Market Entrepreneurs
by Wes Riddle
Between the generation of our Founding and World War II, there have been other “greatest” generations too. Perhaps the least appreciated in our time has been that post-Civil War generation of market entrepreneurs, who led America from being a second tier economic power to being the industrial powerhouse of the world. In today’s economic downturn, it is perhaps helpful to remember the method that led to the most success before, as well as those ways that did not work in the past. One distinction that needs to be raised immediately is one between market entrepreneur and political entrepreneur. Businessmen aren’t angels and neither are congressmen or plain folk, but competition tends to bring out better performance in people, whereas subsidization from public (tax) money risks funding and perpetuating substandard performance and inefficiencies.
Businessmen will often try to get favors or handouts from the government, because it may be easier than gathering together the necessary venture capital. Very often after that first taste, they return again and again to the same trough rather than wean off the public dole. The market entrepreneur pursues his business privately through private means. The political entrepreneur is in league with government, to the extent that he pursues his business semi-privately but through means that are exclusively or partially public. Then as today, political entrepreneurs are hard to avoid and even harder to get rid of, even though they are a drag on economic vitality and injurious to the wellbeing of the country. Market entrepreneurs go about their business freely and mostly wanting to be left alone, creating wealth and growing the economy. Government gets big off taxing productive market entrepreneurial activities, ironically enabling far too many government payouts to leeches in the business community of a political entrepreneurial bent.

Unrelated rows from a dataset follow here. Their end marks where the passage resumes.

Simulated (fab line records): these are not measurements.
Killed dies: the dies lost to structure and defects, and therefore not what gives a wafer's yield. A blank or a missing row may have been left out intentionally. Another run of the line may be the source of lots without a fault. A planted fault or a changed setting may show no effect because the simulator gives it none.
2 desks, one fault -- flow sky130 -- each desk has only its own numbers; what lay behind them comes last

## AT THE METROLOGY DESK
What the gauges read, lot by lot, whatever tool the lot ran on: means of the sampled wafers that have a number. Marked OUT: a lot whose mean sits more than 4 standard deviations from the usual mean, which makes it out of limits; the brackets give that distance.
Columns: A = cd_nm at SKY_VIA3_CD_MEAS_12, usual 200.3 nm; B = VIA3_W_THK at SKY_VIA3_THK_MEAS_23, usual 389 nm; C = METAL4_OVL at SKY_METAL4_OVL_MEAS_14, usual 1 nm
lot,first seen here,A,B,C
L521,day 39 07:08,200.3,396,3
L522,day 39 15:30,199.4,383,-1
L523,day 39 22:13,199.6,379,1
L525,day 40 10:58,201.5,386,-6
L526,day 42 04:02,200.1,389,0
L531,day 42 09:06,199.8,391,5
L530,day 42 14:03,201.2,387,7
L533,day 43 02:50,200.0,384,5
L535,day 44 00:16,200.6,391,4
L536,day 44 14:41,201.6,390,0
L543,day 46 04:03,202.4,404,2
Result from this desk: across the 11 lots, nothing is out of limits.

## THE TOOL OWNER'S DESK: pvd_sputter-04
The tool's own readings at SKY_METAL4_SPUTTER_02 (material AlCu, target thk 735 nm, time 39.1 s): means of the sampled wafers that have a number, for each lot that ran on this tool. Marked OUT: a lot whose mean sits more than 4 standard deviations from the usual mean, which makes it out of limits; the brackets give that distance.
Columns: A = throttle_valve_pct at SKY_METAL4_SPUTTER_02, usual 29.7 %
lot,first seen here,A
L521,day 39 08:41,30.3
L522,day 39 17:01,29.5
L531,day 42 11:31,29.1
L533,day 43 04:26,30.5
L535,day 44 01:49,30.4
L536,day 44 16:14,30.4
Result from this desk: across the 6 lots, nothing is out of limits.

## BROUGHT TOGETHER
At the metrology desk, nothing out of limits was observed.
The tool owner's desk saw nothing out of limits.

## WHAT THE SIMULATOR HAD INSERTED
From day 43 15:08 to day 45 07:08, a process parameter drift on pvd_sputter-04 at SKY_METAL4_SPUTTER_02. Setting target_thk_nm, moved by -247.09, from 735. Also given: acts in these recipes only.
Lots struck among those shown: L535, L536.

Regulated bailouts could be the worst of all worlds if it institutionalizes business dependency on the government over the long haul and/or results in the permanent bureaucratic management by government of a private sector activity. Some historical examples are instructive. In the 1840s a political entrepreneur approached Congress to help him develop the U.S. steamship route between New York and Liverpool, and to cut into the business of rival English ships. Since the British government subsidized shipping, our man Edward Collins said he would need $3 million of taxpayers’ money to construct five vessels and then an annual subsidy of $385,000 to drive passenger fares down low enough to compete.
Playing on congressional fears of British domination in trade, Collins got his money. He only built four ships, but who’s counting. While he promised to phase out the annual subsidy, he was soon lobbying for more, and more, and more (up to $850,000 per year). Cornelius Vanderbilt tried to get in on the action too but by offering a cheaper deal, however the Congress had formed a cozy relationship with Collins so it turned him down. Forced to compete entirely, he used privately financed and self-insured vessels, slowed the ships’ speed down to save on fuel, and invented a new, cheaper passenger class called steerage. A year later, Vanderbilt’s operation was flourishing while Collins was even worse off and returned again to Congress asking for higher subsidy. When two of his ships sank because of poor maintenance and running the engines too fast, Collins had to resort to Congress for their replacement value. The Senate finally got wise after looking into the management practices, and no doubt comparing results and bottom line with that of Vanderbilt’s operation. Collins lost his subsidy and within a year went bankrupt, enabling Vanderbilt to pick up more of the business privately, at less cost and far better value to customers—not to mention dominance of the seas from an American side.
A decade or so later Congress began subsidizing political entrepreneurs representing transcontinental railroad ventures: the Union Pacific, the Central Pacific, and later the Northern Pacific. The government gave these companies tens of millions of acres of free land and tens of millions of dollars, and because the companies had no incentive to be efficient, the railroads evidenced shoddy construction, as well as circuitous routes and uneven grades. The privately funded railroad called Great Northern, however, was a success that put the others to shame. James J. Hill built his line for durability and efficiency and without government money, taking the shortest distance, lowest grades and least curvature that he could. He also supervised construction and imported the very highest quality Bessemer rails. Although these cost more up front, they also lasted a long time and were more dependable. He took the same approach to his railroad bridges, constructing the solid granite Stone Arch Bridge 2,100 feet long and 82 feet high across the Mississippi River—a Minneapolis landmark for many decades.
Similar stories mark the success of Andrew Carnegie in steel, and John D. Rockefeller in oil. These men were market entrepreneurs not “robber barons.” They created wealth and propelled the United States to first rank economically in the world. Moreover, so far as generations go, they stood head and shoulders above the risk-averse, sycophantic and slinking political entrepreneurs, who pass for so many CEOs and leaders in American business today.